Let's say I am trying to determine the slope of a relationship by varying one quantity and measuring another, and then I plot the graph and do a least-squares fit straight line to the data (graph on the left). Then I repeat this procedure twice more, to get the middle and right-most graphs. enter image description here

Each fit routune will typically give me back a slope and the corresponding 95% confidence interval, so that I obtain $(m_1\pm\Delta m_1), (m_2\pm\Delta m_2)$ and $(m_3\pm\Delta m_3)$. Now I know that the underlying quantity which determines $m$ in each case is the same, so I should be able to quote a best estimate for the slope as their mean

$$ \bar{m} = \frac{m_1+m_2+m_3}{3}. \tag{1} $$

My question is about the appropriate way to quote the error. We know that for a function $f(x,y)$ with errors in $x$ and $y$ given by $\Delta x$ and $\Delta y$, respectively, the error on $f$ is given by

$$ \Delta f = \sqrt{ (\Delta x)^2 \bigg(\frac{\partial f}{\partial x}\bigg)^2 + (\Delta y)^2 \bigg(\frac{\partial f}{\partial y}\bigg)^2 } \tag{2} $$

So I would think I can determine the error in $\bar{m}$ to be

$$ \begin{align} \Delta \bar{m} &= \sqrt{ (\Delta m_1)^2 \bigg(\frac{\partial \bar{m}}{\partial m_1}\bigg)^2 + (\Delta m_2)^2 \bigg(\frac{\partial \bar{m}}{\partial m_2}\bigg)^2 + (\Delta m_3)^2 \bigg(\frac{\partial \bar{m}}{\partial m_3}\bigg)^2} \tag{3} \\ &= \frac{1}{3} \sqrt{ (\Delta m_1)^2 + (\Delta m_2)^2 + (\Delta m_3)^2 } \tag{4} \end{align} $$

First question, is this correct?

Second question, is it okay to propagate 95% confidence intervals in this way? Should I simply quote now the result as $\bar{m} \pm \Delta \bar{m}$ and just explain that $\Delta \bar{m}$ is the combined 95% confidence interval, or should I convert the 95% number from the fits into standard errors (through the factor of 1.96)?

Thanks in advance,

(I am for now assuming Gaussian errors everywhere.)


EDIT

It was suggested in the comments that I first implement weighting in the averaging step before worrying about the errors. This should help to give more weight to slopes which have tighter confidence intervals (and vice versa).
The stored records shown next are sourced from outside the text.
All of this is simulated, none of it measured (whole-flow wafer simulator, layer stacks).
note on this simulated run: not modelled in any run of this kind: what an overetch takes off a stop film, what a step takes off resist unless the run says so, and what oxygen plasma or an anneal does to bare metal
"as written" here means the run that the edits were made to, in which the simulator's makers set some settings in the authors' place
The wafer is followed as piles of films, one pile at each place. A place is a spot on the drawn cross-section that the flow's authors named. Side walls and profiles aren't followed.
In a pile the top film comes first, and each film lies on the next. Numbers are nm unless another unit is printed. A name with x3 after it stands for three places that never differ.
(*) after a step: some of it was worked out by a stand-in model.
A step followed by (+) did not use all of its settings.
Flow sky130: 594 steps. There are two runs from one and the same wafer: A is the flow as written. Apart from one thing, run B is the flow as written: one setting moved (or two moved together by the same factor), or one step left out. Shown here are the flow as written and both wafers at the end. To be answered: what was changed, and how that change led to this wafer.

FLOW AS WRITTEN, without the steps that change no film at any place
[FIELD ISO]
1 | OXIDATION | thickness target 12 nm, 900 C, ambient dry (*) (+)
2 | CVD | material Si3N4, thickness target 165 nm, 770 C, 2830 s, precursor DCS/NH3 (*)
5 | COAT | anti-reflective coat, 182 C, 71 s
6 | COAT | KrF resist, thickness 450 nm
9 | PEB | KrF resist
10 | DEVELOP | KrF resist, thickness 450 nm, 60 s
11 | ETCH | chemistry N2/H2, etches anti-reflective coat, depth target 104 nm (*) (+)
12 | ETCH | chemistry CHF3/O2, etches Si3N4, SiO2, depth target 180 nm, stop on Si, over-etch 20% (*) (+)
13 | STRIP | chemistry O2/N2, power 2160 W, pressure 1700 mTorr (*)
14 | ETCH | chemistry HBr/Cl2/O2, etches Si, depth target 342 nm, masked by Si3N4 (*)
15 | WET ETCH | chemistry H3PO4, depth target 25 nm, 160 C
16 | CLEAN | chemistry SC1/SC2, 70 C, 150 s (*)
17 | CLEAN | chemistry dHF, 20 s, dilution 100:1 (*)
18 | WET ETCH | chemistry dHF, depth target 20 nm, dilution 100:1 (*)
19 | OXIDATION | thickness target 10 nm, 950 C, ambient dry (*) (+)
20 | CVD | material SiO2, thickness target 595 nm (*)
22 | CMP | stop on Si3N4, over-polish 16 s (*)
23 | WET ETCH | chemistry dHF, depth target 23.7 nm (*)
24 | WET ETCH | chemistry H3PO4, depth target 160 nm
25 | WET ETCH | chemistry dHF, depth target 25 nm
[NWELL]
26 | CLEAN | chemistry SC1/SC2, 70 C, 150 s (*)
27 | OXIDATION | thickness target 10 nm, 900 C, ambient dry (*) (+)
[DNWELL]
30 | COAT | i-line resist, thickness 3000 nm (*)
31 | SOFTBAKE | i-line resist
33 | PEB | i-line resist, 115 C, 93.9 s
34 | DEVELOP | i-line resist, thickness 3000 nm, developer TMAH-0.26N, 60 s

According to this link, the weighted version of the mean would be given by $$ \bar{m}_\textrm{w} = \frac{\sum_i w_i m_i}{\sum_iw_i}, \hspace{1cm} \textrm{where} \hspace{0.5cm} w_i = \frac{1}{\sigma_i^2}\tag{5} $$ and $\sigma_i$ is the variance of each slope. Therefore, in my case with the three example slopes, it should be $$ \bar{m}_\textrm{w} = \frac{m_1/\sigma_1^2 + m_2/\sigma_2^2 + m_3/\sigma_3^2}{1/\sigma_1^2 + 1/\sigma_2^2 + 1/\sigma_3^2}. \tag{6} $$

The variance on the weighted mean slope is given at the above link again by $$ \begin{align} \textrm{Var}(\bar{m}_\textrm{w}) &= \frac{\sum_iw_i^2\sigma_i^2}{\big( \sum_iw_i\big)^2}\tag{7}\\ &= \frac{1/\sigma_1^2 + 1/\sigma_2^2 + 1/\sigma_3^2}{\big(1/\sigma_1^2 + 1/\sigma_2^2 + 1/\sigma_3^2\big)^2}\tag{8}\\ &= \big(1/\sigma_1^2 + 1/\sigma_2^2 + 1/\sigma_3^2\big)^{-1}.\tag{9} \end{align} $$

So now my main question remains - these are variances, so should we convert the 95% confidence intervals $\Delta m_i$ returned by a fitting algorithm somehow into a variance?

Maybe for a concrete example we could imagine the following values were returned from the fitting routine: $$ \begin{align} m_1 &= 5.5\; (4.9, 6.1)\rightarrow \Delta m_1 = 0.6\\ m_2 &= 5.5\; (5.3, 5.7)\rightarrow \Delta m_2 = 0.2\\ m_3 &= 5.2\; (4.5, 5.9)\rightarrow \Delta m_3 = 0.7 \end{align} $$ where the values in brackets represent the 95% confidence intervals. How should the estimate of the slope be reported, including errors? Let's imagine I only have access to these values (and not the underlying data that was used for fitting to obtain these slopes).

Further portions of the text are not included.